## Data Loader

In [117]:
import torch
import torchvision
import torchvision.transforms as transforms
import numpy as np
import pandas as pd

### Creating Custom Dataset

In [118]:
from torch.utils.data import Dataset

#### Final pre-process (creating dummy variables)

In [142]:
# TODO implement random selection

class ProjectDataset(Dataset):
    def __init__(self, data_dir, data_perc=1, is_test=False,  transform=None, target_transform=None):
        self.data_dir = data_dir
        self.data = pd.read_csv(data_dir)
        self.transform = transform
        self.target_transform = target_transform
        self.data_perc = data_perc
        self.is_test=is_test

        # make categorical
        for column in self.data.columns:
            self.data[column] = self.data[column].astype('category')
            
        if self.is_test == False:
            # take a percentage sample of total data
            self.data = self.data.iloc[0:1558116]
            self.data = self.data.sample(int(len(self.data) * data_perc //1))
        else:
            # test set, no need to sample
            self.data = self.data.iloc[1558116:1558116+320]
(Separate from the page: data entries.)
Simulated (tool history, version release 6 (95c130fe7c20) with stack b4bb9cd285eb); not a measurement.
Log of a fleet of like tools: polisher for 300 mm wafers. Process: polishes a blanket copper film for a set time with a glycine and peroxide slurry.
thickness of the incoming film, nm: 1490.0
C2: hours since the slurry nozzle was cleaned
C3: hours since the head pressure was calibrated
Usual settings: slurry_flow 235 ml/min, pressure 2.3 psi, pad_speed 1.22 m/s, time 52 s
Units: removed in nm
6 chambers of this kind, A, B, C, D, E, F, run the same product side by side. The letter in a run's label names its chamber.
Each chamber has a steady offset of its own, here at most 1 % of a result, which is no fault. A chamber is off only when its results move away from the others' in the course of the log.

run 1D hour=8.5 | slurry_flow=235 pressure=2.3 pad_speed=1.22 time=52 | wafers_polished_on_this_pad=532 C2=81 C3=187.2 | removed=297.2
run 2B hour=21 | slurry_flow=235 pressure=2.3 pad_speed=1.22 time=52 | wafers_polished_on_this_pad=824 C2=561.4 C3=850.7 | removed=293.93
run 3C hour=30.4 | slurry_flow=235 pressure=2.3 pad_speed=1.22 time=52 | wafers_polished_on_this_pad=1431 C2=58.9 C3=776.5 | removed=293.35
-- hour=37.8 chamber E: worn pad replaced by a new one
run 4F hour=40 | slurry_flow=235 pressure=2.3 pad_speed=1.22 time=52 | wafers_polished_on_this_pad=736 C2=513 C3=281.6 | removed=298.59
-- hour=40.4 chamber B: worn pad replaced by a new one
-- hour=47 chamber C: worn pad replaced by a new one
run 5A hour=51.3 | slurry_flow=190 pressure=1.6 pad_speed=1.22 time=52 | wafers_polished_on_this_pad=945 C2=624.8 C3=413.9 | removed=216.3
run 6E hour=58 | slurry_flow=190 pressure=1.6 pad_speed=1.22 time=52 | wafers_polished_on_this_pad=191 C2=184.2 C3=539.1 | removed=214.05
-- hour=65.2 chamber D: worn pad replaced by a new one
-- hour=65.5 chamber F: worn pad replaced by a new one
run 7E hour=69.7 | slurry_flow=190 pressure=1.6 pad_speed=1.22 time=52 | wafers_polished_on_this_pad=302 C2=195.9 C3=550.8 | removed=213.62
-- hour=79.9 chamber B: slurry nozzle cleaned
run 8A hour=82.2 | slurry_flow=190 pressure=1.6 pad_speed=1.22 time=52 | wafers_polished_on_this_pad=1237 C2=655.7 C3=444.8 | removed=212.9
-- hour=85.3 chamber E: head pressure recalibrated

        self.features = self.data.iloc[:,:6]
        self.labels = self.data.iloc[:,6]

        # convert features to dummy variables
        for i in range(0,6):
            if i == 2:  # need to rework features, this bypasses taxi_id entirely
               continue
            dummies = pd.get_dummies(self.features.iloc[:,i])
            self.features = pd.concat([self.features, dummies], axis=1)
        self.features = self.features.drop(['CALL_TYPE', 'ORIGIN', 'TAXI_ID', 'MON', 'HR', 'WK'], axis=1)

    def __len__(self):
        return len(self.labels)
    
    def __getitem__(self, idx):
        feature = torch.Tensor((np.array(self.features.iloc(axis=0)[idx])))
        label = torch.tensor(self.labels.iloc[idx]).float()
        if self.is_test == True:
            label = torch.tensor(0).float()
        if self.transform:
            feature = self.transform(feature)
        if self.target_transform:
            label = self.target_transform(label)
            
        return feature, label

### Creating custom DataLoader

In [96]:
batch_size = 2**14

trainset = ProjectDataset(data_dir='./data/all_data.csv', data_perc=(1), is_test=False) # consider custom normalize approach for data

train_dataloader = torch.utils.data.DataLoader(trainset, batch_size=batch_size,
                                                shuffle=True, num_workers=2)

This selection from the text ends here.